This being Berlin, maybe the headline should read “Love Blogging”
Alright, so here we are tucked away in a small theater behind a room at the back of a craft store (The Snuggery). This is the Charlottenburg district of Berlin, part of the former West Berlin, and so holding a product launch in this secret cinema feels all very Spy vs Spy.

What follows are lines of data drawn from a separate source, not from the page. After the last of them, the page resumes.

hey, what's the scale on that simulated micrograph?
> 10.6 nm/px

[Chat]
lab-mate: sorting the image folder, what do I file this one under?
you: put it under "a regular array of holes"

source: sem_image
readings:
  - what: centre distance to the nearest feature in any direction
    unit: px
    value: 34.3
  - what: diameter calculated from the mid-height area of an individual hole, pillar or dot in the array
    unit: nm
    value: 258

Left to right: CAD writer Randall Newton, Cedric Desbordes , and Wilfried Graebert
Wilfried Graebert is the CEO of Graebert GhbH, a software firm that began as an Autodesk distributor for Europe. I won’t go into all the history here, but now Graebert is one of the largest DWG-compatible CAD software companies in the world. They have operated under the radar: 7 million downloads of CAD software based on the ARES OEM engine, three million licensed. Them’s AutoCAD-sized numbers, and very few know that Graebert is #2 after Autodesk. CAD software based on OEM includes DraftSight and CorelCAD.
“Most 2D and 3D CAD packages now do the job. Most new features are just for a fraction of users,” says Mr Graebert. This year, his emphasis is on stability; next year, on mobile CAD apps.
Cedric Desbordes is head of sales and marketing, and is reminding us how tablets are overwhelming sales of desktop/laptops, and how Android is overwhelming sales of iOS devices (outside of USA and Japan). This is the reason Graebert ported its ARES CAD software to Android first. 40 million professional users of Android tablets for work, not including BYOD uses [bring your own device]. The biggest maker of tablets, Samsung, is pushing its stylus on its Note series; as well, Microsoft’s Surface supports styli. As well, they (along with Apple, it is rumoured) are shipping 12” tablets for “professional use.”
Android sales overwhem other mobile platforms
It it normal for people today to have multiple devices in different form factors. As a result, Graebert feels that users today have these new questions:
- How can I work on more than one device at a time?
- Can I move my license from device to device?
Mobile CAD, for Graebert, is not just CAD running on mobile devices. It means making CAD itself mobile, moving from platform to platform. Tablets will not, however, replace desktop computers – in the near future.
This is Graebert’s vision of “mobile” CAD:
- ARES Commander on the desktop for heavy CAD work (as always)
- ARES Touch on tablets for on-site work and during meetings
- ARES Touch OEM for custom applications
- ARES Touch on smartphones for viewing
To enable this, Graebert offers the cross-device licensing:
- Triple-OS license: isone license for Linux, Mac, and Windows
- Flex license for concurrent users on a network running any of the three OSes; priced 25% higher; plus a license can be borrowed from the network for up to one year.
- License-to-Go uses the same license on another computer for up to five days; when it expires, renew it on the same PC or renew License-to-Go for another five days. Limitation: applies only to one other computer.
- ARES Touch is free with an ARES Commander; runs on any Android device on your Google account
Licensing options
Once ARES Touch becomes available, you can buy it from Google Play for $250 and also get ARES Commander for PC/Mac/Linux.
Oh, and ARES Touch will support some of the desktop APIs, such as LISP and TX (ARX).
[Disclosure: Graebert provided me with hotel accommodation, covered half of my airfare, and provided some meals.]